Shane Cantin
Shane Cantin, the Missouri lawyer who told his client via a letter that he had no defense and would be convicted of federal child-pornography charges, was removed from the case yesterday.The ruling from U.S. Magistrate David P. Rush came after Cantin filed a Motion to Withdraw on Monday (2/4), and defendant Scott J. Wells filed a pro se Motion to Vacate Counsel -- including a copy of Cantin's letter -- on Tuesday. (The Cantin letter is embedded at the end of this post; Cantin filed his withdrawal motion on the same day I reported about his letter to Wells.)
Rush, during a hearing at the federal courthouse in Springfield, clearly was displeased by the turn of events and asked Wells a series of pointed questions about why he wanted Cantin off the case -- as if being told your own lawyer was convinced of your guilt and had no real plans to defend you wasn't enough. Wells pointed out that Cantin had done nothing to have him released from detention, where he has been for almost two years, without being convicted of anything; that Cantin had not taken any depositions, and had not lined up any expert or character witnesses.

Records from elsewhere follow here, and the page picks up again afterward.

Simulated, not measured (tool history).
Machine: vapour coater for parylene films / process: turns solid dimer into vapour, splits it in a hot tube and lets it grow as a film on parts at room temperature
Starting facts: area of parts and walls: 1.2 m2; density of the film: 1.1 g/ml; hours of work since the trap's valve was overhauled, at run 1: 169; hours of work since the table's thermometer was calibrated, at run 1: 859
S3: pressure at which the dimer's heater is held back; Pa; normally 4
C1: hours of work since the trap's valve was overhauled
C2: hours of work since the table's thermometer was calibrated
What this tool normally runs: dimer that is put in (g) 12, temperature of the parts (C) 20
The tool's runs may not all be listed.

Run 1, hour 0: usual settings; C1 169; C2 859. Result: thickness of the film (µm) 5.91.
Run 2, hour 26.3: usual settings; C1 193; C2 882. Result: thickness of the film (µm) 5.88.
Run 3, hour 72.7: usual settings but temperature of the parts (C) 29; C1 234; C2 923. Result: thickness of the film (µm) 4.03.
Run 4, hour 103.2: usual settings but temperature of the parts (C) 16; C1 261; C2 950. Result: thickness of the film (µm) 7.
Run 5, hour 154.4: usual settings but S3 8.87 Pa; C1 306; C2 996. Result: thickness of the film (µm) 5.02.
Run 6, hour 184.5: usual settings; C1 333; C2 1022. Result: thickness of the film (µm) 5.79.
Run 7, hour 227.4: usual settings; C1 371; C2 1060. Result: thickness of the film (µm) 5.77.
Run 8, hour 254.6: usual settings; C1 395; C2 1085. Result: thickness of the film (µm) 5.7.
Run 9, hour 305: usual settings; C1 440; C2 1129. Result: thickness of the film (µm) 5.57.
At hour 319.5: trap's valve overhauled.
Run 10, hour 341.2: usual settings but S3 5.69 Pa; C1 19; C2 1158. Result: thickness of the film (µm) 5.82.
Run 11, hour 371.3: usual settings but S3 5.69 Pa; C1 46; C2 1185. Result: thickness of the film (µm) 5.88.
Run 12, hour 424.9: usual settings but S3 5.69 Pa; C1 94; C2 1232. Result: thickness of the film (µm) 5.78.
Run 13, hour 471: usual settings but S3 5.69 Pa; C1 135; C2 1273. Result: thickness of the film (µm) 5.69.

Prosecutor James J. Kelleher, in what probably sounds like an absurdity to most normal humans, is seeking to have complaining witnesses from an earlier child sexual abuse case he brought in state court against Wells -- that's the one where my brother, David Shuler, provided ineffective assistance of counsel, and a conviction was overturned when one witness was found to have lied under oath about scars on Wells' penis.
Kelleher has filed the motion under Federal Rule of Evidence 414, and if granted, it would mean Wells could be convicted based on allegations with which he is not charged now -- and for which his earlier conviction was overturned. A number of legal scholars and commentators have written scathing reviews of Rule 414, including this article for the Alabama Law Review. An article in the William and Mary Bill of Rights Journal calls Rule 414 "fundamentally unfair," violating the Due Process Clause of the U.S. Constitution.
For those interested in a scientific response to the dubious politics that led to Rule 414, we strongly recommend "Empirical Fallacies of Evidence Law: A Critical Look at the Admission of Prior Sex Crimes," from the University of Cincinnati Law Review.
An in-depth look at the problems with Rule 414 is an issue for another day. But for now, we can say that Cantin did file a Motion to Preclude the Government from Using 414 Evidence. But other than that, and his Motion to Withdraw, the record shows Cantin has done pretty much nothing on U.S. v. Wells. God only knows how much he will charge taxpayers for his "services."
In a moment that almost made this reporter guffaw, Judge Rush said he felt Cantin had "vigorously represented" Wells -- and that the case clearly did not amount to "ineffective assistance of counsel."
On the first point, a check of the court docket and Cantin's own letter show Rush's assessment is way off target. On the second point, I agree with Rush. Cantin's work on Wells' behalf would have to improve to reach the "ineffective assistance of counsel" level. It could more accurately be deemed "no assistance of counsel."
Rush did not say who he would appoint as Wells' new lawyer and gave no clue when that decision might be forthcoming. It appears the current trial date of Feb. 12 will have to be changed.